多态与继承

Question

In a situation like this:

class A{
   public int x = 4;
   public void s3(){
      x = 3;
   }
   public void f(){
      x = 8;
      s3();
   }
}

class B extends A{
   public int x = 5;
   public void f(){
      x = 10;
      s3();
   }
}

A a = new B();
B b = (B) a;
a.f();
System.out.println(b.x);
System.out.println(a.x);

af() calls the f() of the class B , then f() , after an assignment, calls the s3() function. At this point, s3() is only defined in A and when it assigns the value 3 to x , x is the copy of the variable owned by the class A . Why s3() doesn't use the x declared in B ? In theory, B shouldn't has its own copy of s3() function inherited from A ? (so the s3() inherited from A in B should use the x declared in B )

Answer 1

You have a misunderstanding of what you should be doing in inheritance. extends is a reserved word that was wisely chosen. The point of B extending A is to say that B is a subset of A with additional attributes. You're not supposed to redefine x in B; A should be handling x . By redefining x in a subclass, you're hiding the superclass' field x (this is true even if x refers to different variable types).

A a = new B();
System.out.println(a.x);  //4 makes sense, since we are of class A
B b = (B) a;
System.out.println(b.x);  //5 makes sense, since we are of class B
a.f();
System.out.println(a.x);  //3 makes sense, since a.f() calls s3(), which sets A's x to 3
System.out.println(b.x);  //10 

The 10 follows from printing b's x, which is assigned to 10 with the call of af() , which then calls s3() which is why the 3rd example prints 3. To see what I mean look at this:

  public void f()
   {
      x = 10; //sets B's x to 10
      s3();  //calls A's s3(), which sets A's x to 3.
   }

Answer 2

Because it is the same. You do not have two copies ("instances") of the object, only one.

Since the one you create is a B instance ( new B() ), it will be used the methods as defined in B . Of course, when no methods are defined in B it will use the superclass methods implementation.

So, you only have an x attribute and s3 forces it to be 3 . It works ok.

Answer 3

Why s3() doesn't use the x declared in B?

Generally, methods in a parent class cannot see member variables in a child class.

I think doing just this:

B b = new B();
b.f();

is enough to reproduce at least part of your confusion. Here is what f() looks like in B:

class B extends A{
   public int x = 5;
   public void f(){
      x = 10;
      s3();
   }
}

f() is equivalent to:

   public void f(){
      this.x = 10;
      this.s3();
   }

So calling bf() means f() is equivalent to:

   public void f(){
      b.x = 10;
      b.s3();
   }

Next, what happens inside the s3() method in A? s3() looks like this:

public void s3(){
      x = 3;
   }

and that is equivalent to:

public void s3(){
      this.x = 3;
   }

'this' is the object that called the method, which from the last example of f() you can see is b. So s3() is equivalent to:

public void s3(){
      b.x = 3;
   }

So bx gets overwritten with 3...uhhhhm not so fast!

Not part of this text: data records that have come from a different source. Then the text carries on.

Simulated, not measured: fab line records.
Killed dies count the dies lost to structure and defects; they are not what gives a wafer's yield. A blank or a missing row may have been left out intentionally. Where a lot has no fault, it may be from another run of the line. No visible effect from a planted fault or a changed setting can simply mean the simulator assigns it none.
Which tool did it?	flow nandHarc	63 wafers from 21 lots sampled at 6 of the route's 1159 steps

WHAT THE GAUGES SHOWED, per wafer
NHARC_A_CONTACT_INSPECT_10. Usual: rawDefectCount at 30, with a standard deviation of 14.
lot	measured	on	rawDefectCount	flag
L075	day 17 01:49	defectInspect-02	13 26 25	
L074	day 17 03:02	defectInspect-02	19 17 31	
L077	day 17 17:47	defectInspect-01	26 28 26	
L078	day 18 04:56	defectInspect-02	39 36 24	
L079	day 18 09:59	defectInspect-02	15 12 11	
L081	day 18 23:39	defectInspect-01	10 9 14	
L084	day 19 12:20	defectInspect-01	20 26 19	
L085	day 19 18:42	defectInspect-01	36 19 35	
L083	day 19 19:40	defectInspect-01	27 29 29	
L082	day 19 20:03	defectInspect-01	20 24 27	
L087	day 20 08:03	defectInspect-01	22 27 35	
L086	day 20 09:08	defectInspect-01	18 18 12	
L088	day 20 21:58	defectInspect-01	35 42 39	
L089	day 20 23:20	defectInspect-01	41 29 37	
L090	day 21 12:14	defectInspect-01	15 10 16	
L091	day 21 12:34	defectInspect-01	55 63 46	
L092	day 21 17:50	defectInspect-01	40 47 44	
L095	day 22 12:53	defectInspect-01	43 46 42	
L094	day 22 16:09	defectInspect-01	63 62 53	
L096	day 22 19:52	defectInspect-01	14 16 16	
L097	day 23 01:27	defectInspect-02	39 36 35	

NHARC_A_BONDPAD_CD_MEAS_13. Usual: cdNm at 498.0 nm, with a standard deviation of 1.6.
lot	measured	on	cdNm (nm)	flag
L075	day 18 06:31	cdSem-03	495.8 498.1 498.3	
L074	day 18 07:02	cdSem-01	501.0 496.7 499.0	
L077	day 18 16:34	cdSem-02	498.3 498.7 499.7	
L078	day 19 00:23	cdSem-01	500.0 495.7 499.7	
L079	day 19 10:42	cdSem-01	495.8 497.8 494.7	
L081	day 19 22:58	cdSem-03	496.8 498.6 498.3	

An instance of B also inherits an x from A, it's just that inside B it so happens that B's x shadows the x from A. As a result, the f() method in B assigns to the x from B. Inside s3() however, the x that b got from A is not shadowed anymore, and as far as A is concerned there is only one x--the one from A. In other words, the lookup for bx takes a different path depending on what class that statement appears in.

After s3() executes, the end result is that b has two x's with two different values. Inside methods in B, the x from B will be visible, and inside methods in A, the x from A will be visible. Inside methods in B, it is possible to get at the the x from A by using super.

In theory, B shouldn't has its own copy of s3() function inherited from A?

Don't think in terms of copies. Think in terms of pointers from class to class, and pointers from classes to lookup tables. Typically in computer programming, each instance has its own instance variables but methods are shared by all the instances in a class.